Modern white and wooden apartment kitchen.

An apartment is a home for an individual, couple, or family that is part of an apartment building that has other apartment units – sometimes hundreds of them. The apartment unit is almost always on one floor and can have shared walls with apartments on either side, above, below or in all four directions. Most apartments are rented but some apartment dwellers own their unit.  

  • Pros: Very little maintenance; good building security; enhanced social environment; short-term option
  • Cons: Limited space; noise and privacy; limited or nonexistent outdoor space; pet restrictions

3. Condo

Line of yellow condos along a residential street.

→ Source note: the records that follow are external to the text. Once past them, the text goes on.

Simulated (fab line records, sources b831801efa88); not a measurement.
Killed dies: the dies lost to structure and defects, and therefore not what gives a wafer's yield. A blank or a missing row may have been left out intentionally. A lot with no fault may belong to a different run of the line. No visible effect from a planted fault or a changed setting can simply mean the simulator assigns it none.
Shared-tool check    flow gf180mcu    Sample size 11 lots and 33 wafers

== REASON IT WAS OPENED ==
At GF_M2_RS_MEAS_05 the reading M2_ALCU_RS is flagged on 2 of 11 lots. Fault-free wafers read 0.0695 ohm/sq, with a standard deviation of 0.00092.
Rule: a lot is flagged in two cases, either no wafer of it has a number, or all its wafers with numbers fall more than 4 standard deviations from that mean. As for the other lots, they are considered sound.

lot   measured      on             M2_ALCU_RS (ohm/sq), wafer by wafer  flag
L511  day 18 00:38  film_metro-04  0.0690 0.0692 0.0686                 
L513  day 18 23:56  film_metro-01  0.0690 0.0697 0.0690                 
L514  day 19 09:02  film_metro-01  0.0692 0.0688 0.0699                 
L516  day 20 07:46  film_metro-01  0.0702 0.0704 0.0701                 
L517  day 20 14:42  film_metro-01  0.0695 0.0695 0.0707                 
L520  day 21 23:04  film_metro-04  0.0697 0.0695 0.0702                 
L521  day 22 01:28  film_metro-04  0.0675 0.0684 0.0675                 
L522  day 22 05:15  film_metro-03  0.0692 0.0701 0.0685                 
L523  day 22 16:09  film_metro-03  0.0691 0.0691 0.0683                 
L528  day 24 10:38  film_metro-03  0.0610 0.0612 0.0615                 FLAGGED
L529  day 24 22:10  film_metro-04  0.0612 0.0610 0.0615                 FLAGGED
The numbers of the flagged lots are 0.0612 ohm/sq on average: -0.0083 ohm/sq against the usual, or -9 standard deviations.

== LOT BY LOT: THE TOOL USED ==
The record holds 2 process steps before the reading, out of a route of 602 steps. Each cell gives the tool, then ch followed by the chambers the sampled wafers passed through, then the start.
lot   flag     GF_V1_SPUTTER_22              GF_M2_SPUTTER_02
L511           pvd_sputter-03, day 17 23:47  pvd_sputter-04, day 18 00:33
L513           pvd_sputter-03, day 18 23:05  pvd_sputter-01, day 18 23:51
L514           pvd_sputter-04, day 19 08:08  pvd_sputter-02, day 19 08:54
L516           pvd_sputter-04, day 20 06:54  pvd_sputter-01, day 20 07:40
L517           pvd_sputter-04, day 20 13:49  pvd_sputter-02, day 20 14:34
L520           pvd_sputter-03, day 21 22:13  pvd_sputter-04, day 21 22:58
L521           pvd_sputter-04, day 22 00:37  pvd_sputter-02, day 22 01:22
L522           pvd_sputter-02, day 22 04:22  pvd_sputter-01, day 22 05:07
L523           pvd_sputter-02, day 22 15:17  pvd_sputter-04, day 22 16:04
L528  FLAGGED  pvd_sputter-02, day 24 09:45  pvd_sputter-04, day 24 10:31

A condo, also known as a condominium, is a housing or residential complex in which there are separate units, with each unit being owned by an individual. When someone rents a condo, they’re renting directly from the condominium owner. Condo owners are responsible for what goes on within their individual units, including maintenance and repairs. Beyond that, they’re required to pay regular fees to a condo association. Those fees contribute to the maintenance of the shared common areas, building amenities and the exterior of the complex.

  • Pros: Less maintenance; enhanced security; shared amenities (pool, gym, clubhouse); often more affordable than single-family home
  • Cons: Association fees can be excessive; rules can be restrictive; resale can be challenging; noise and less privacy

4. Co-Op

Tall residential co-op buildings against a blue sky.

Cooperative housing (commonly described by referring to an individual co-op) is a type of homeownership common to apartment buildings in big cities such as New York. For practical intents and purposes, a co-op can be defined as a building that is jointly owned by a corporation made up of all its inhabitants. When you buy into a co-op, you’re not purchasing a piece of property – rather, you’re personally buying shares in a nonprofit corporation that allows you to live in the residence.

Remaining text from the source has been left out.